Managed Infrastructure Maintenance Operator - Milestone 1 #3571

hawkowl · 2024-05-10T08:09:47Z

Which issue this PR addresses:

Part of https://issues.redhat.com/browse/ARO-4895.

What this PR does / why we need it:

This PR is the initial feature branch for the MIMO M1 milestone.

Is there any documentation that needs to be updated for this PR?

Yes, see https://issues.redhat.com/browse/ARO-4895 .

How do you know this will function as expected in production?
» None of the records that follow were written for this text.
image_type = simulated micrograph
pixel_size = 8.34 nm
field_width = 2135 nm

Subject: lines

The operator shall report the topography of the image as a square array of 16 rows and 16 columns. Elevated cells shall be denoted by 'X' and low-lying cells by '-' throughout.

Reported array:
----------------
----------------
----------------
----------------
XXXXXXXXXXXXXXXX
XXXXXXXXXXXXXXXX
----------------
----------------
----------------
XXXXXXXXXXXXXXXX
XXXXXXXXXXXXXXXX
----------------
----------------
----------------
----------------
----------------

Telemetry, monitoring, and documentation will need to be fleshed out. See https://issues.redhat.com/browse/ARO-4895 for details.

github-actions · 2024-05-15T16:33:33Z

Please rebase pull request.

jaitaiwan

I've started a review, and reached my ingestion limit. I'll keep reviewing later.

go.mod

pkg/api/mimodocument.go

pkg/database/mimo.go

jaitaiwan · 2024-05-23T01:05:20Z

pkg/database/mimo.go

+	if err, ok := err.(*cosmosdb.Error); ok && err.StatusCode == http.StatusConflict {
+		err.StatusCode = http.StatusPreconditionFailed
+	}


Why are we overwriting the http status condition?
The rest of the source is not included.